Doping Allegations Continue to haunt Finnish National Team

FasterSkierMarch 7, 2003

Doping Allegations Continue to haunt Finnish National Team

The International Ski Federation notified the Finnish Ski Association on Wednesday that one of their athletes had failed a drug test during the World Championships in Val Di Fiemme, Italy. The timing could not have been worse for the Finnish team personnel, who have worked hard for the past two years to rebuild their national program after the great scandal of the 2001 Lahti World Championships. Both the FIS and the Finnish Federation are awaiting the results of the second, B-test before revealing the name of the athlete in question. That test should be ready on March 17th.

Team officials have identified the skier as a woman, and frantic work by the Finnish News Bureau (FNB) has lead to the conclusion that Kaisa Varis is most likely the one. FIS rules prohibit an athlete from competing while awaiting the outcome of a B-test (after first failing the A-test). All the Finnish skiers who are currently in Norway are cleared to compete in this weekend’s World Cup, and Varis is the only female skier from the World Championship team who had not traveled to Norway. Varis has also had a shadow of suspicion hanging over her since she was prevented from racing in the World Championship’s opening 15 km race due to a high hematocrit level. High heatomcrit does not necessarily mean an athlete is doped, and Varis subsequently passed a test that was administered on that day. At the time, Varis blamed her high ‘crit level on a miscalculation and overuse of an altitude tent.

The latest news could spell disaster for the Finnish national ski team. The Finnish government’s investigatory committee has suspended all state aid to the federation, and it is unlikely that the Finnish team will be represented in either of the next two World Cup weekends—including the races next weekend in Lahti. Finnish Ski President Seppo Rehunen had given his personal guarantee that Finnish skies were clean during the Val di Fiemme Worlds. “It is like a slap in the face,” he told reporters Friday. “I will gladly resign if it helps.”

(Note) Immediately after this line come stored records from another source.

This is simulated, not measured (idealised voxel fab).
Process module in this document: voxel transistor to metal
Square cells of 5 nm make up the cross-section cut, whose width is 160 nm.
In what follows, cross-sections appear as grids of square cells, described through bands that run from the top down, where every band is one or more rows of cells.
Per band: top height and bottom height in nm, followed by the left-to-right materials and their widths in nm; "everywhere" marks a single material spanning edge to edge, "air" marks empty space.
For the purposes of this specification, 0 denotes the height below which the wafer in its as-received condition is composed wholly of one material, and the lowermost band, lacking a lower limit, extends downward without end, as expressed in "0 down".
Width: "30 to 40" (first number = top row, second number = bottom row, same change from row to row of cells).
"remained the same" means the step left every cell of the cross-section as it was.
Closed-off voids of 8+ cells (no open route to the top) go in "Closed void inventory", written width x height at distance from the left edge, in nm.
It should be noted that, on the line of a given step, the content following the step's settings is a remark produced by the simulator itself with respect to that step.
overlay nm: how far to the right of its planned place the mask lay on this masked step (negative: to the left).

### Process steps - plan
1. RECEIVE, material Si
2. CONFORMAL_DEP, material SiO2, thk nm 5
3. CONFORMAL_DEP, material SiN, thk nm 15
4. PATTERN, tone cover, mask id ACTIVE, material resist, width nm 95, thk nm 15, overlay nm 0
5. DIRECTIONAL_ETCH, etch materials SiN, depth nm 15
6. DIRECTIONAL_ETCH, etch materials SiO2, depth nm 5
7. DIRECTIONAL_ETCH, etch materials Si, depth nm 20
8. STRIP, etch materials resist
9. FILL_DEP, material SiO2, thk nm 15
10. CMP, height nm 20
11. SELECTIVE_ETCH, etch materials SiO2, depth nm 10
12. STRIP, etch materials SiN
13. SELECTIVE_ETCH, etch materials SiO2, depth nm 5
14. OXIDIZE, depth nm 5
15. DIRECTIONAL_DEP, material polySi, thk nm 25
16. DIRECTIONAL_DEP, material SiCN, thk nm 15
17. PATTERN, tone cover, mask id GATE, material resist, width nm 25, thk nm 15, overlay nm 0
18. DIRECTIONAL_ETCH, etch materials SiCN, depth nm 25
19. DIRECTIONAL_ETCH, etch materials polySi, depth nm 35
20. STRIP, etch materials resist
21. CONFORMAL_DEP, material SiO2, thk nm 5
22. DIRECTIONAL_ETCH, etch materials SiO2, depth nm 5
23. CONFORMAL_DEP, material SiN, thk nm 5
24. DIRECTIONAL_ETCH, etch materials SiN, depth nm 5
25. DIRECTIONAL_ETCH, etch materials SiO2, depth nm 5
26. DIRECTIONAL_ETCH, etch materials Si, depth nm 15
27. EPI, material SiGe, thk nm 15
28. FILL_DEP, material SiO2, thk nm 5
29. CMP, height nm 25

Another front figure who anticipates resigning is team head coach Reijo Jylhä. “This is a terrible situation for the skiers. I think it can be the end for Finnish cross-country skiing. It will take at least ten years to build up again the effort after this,” Jylhä told NRK reporters. “I will need to find a new job. I am out of work. After the Lahti World Championship I have put my soul into cleaning up the doping,” said a disappointed Jylhä. When asked if he had any responsibility in the situation, he replied “No, this happened far from my control.”

Just prior to the start of the World Championships in Lahti, the international racing community learned that Kais Varis and Kari-Pekka Kyrö were dating. Kyrö was the national team head coach during the 2001 season, and has been directly implemented in the purchasing and administering of the banned substance HES to Finnish skiers. Both the FIS and the Finnish Federation had banned Kyrö from any involvement in ski racing, so it came as quite a shock that Varis would allow herself to be connected to Kyrö in any way. Neither Varis nor Kyrö could be reached for comment. Kyrö had been scheduled to participate in a TV program Friday evening, but had canceled the appearance even before news of the test results were made public for “personal resons.”